FederatedAI / KubeFATE

Manage federated learning workload using cloud native technologies.
Apache License 2.0
418 stars 222 forks source link

Failure of job submit #784

Open Jason-wwww opened 1 year ago

Jason-wwww commented 1 year ago

What deployment mode you are use?

  1. docker-compose;

What KubeFATE and FATE version you are using? 1.9.0 MUST Please state the KubeFATE and FATE version you found the issue 1.9.0 What OS you are using for docker-compse or Kubernetes? Please also clear the version of OS.

To Reproduce

Refer to https://github.com/FederatedAI/KubeFATE/blob/master/docker-deploy/README.md flow job submit -d fateflow/examples/lr/test_hetero_lr_job_dsl.json -c fateflow/examples/lr/test_hetero_lr_job_conf.json

What happen? Get error of job submit: { "jobId": "202210210745344412160", "retcode": 103, "retmsg": "Traceback (most recent call last):\n File \"/data/projects/fate/fateflow/python/fate_flow/scheduler/dag_scheduler.py\", line 142, in submit\n raise Exception(\"create job failed\", response)\nException: ('create job failed', {'guest': {9999: {'data': {'job_id': '202210210745344412160'}, 'retcode': 103, 'retmsg': 'max cores per job is 4 base on (fate_flow/settings#MAX_CORES_PERCENT_PER_JOB * conf/service_conf.yaml#nodes * conf/service_conf.yaml#cores_per_node), expect 8 cores, please use task_cores job parameters to set request task cores or you can customize it with eggroll_run job parameters, default value is fate_flow/settings.py#DEFAULT_TASK_CORES_PER_NODE, refer fate_flow/examples/simple/simple_job_conf.json'}}, 'host': {10000: {'data': {'job_id': '202210210745344412160'}, 'retcode': 103, 'retmsg': 'max cores per job is 4 base on (fate_flow/settings#MAX_CORES_PERCENT_PER_JOB * conf/service_conf.yaml#nodes * conf/service_conf.yaml#cores_per_node), expect 8 cores, please use task_cores job parameters to set request task cores or you can customize it with eggroll_run job parameters, default value is fate_flow/settings.py#DEFAULT_TASK_CORES_PER_NODE, refer fate_flow/examples/simple/simple_job_conf.json'}}, 'arbiter': {10000: {'data': {'components': {'data_transform_0': {'need_run': False}, 'evaluation_0': {'need_run': True}, 'hetero_feature_binning_0': {'need_run': False}, 'hetero_feature_selection_0': {'need_run': False}, 'hetero_lr_0': {'need_run': True}, 'intersection_0': {'need_run': False}, 'reader_0': {'need_run': False}}}, 'retcode': 0, 'retmsg': 'success'}}})\n" }

owlet42 commented 1 year ago

The job you perform has resource requirements, and you need to allocate more resources to FATE. You can modify compute_core=4 in parties.conf to configure more resources for the FATE cluster.

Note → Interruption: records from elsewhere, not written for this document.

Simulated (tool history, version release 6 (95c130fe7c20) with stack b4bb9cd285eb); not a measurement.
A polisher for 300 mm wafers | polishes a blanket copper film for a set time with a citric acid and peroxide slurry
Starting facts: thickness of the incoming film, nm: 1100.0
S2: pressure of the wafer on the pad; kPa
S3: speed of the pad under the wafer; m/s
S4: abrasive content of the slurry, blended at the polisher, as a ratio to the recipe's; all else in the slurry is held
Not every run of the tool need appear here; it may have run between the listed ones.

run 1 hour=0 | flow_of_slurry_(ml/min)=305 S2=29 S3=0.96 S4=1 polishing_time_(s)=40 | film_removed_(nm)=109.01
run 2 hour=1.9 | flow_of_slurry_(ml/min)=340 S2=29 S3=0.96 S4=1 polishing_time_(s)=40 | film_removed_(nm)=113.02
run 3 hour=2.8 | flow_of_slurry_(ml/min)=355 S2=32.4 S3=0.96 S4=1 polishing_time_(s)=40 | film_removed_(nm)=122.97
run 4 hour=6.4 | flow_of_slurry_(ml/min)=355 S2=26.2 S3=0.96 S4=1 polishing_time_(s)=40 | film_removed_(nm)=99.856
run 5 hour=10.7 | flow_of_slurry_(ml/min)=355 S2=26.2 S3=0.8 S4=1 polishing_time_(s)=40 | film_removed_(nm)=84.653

Jason-wwww commented 1 year ago

The job you perform has resource requirements, and you need to allocate more resources to FATE. You can modify compute_core=4 in parties.conf to configure more resources for the FATE cluster.

After modified compute_core on host, did I need to docker-compose restart ?

JingChen23 commented 1 year ago

You need to clean up everything and re-deploy.

Jason-wwww commented 1 year ago

You need to clean up everything and re-deploy.

Thsnks, it works after re-deploy and re-submit the job. While checking the status flow task query -r guest -j 202111230933232084530 | grep -w f_status, I got a failure: image How can I get some log about this failure and how to solve it ?

JingChen23 commented 1 year ago

This means that one of the tasks of your job failed.

you need to do "docker exec -it bash".

Then check the log directory in the fateflow directory.

There should be a directory named by the job id. Pay attention to the error logs.

Jason-wwww commented 1 year ago

This means that one of the tasks of your job failed.

you need to do "docker exec -it bash".

Then check the log directory in the fateflow directory.

There should be a directory named by the job id. Pay attention to the error logs.

Hi, I can't find the log directory under the fateflow folder. there is only one examples folder under /data/projects/fate/fateflow.

Jason-wwww commented 1 year ago

This is the output of job submit: { "data": { "board_url": "http://fateboard:8080/index.html#/dashboard?job_id=202210240645313003060&role=guest&party_id=9999", "code": 0, "dsl_path": "/data/projects/fate/fateflow/jobs/202210240645313003060/job_dsl.json", "job_id": "202210240645313003060", "logs_directory": "/data/projects/fate/fateflow/logs/202210240645313003060", "message": "success", "model_info": { "model_id": "arbiter-10000#guest-9999#host-10000#model", "model_version": "202210240645313003060" }, "pipeline_dsl_path": "/data/projects/fate/fateflow/jobs/202210240645313003060/pipeline_dsl.json", "runtime_conf_on_party_path": "/data/projects/fate/fateflow/jobs/202210240645313003060/guest/9999/job_runtime_on_party_conf.json", "runtime_conf_path": "/data/projects/fate/fateflow/jobs/202210240645313003060/job_runtime_conf.json", "train_runtime_conf_path": "/data/projects/fate/fateflow/jobs/202210240645313003060/train_runtime_conf.json" }, "jobId": "202210240645313003060", "retcode": 0, "retmsg": "success" }

I can see the "logs_directory": "/data/projects/fate/fateflow/logs/202210240645313003060", however I can't find the directory.

JingChen23 commented 1 year ago

docker exec -it "your fateflow container id" bash

The log is inside the container.

Jason-wwww commented 1 year ago

docker exec -it "your fateflow container id" bash

The log is inside the container.

Yes, I find the log file in container. But I can't find it as I have mentioned above.

JingChen23 commented 1 year ago

"/data/projects/fate/fateflow/logs/202210240645313003060" This directory is not in the fateflow container?

Mansi2487 commented 1 year ago

i am getting the same error as mention in the starting except i have deployed kubefate through kubernetes. Same version of kubefate. Please help me out. I am stuck for long time.

owlet42 commented 1 year ago

@Mansi2487 Give spark-worker or nodemanager more resources:

  # resources:
    # requests:
      # cpu: "2"
      # memory: "4Gi"
    # limits:
      # cpu: "4"
      # memory: "8Gi"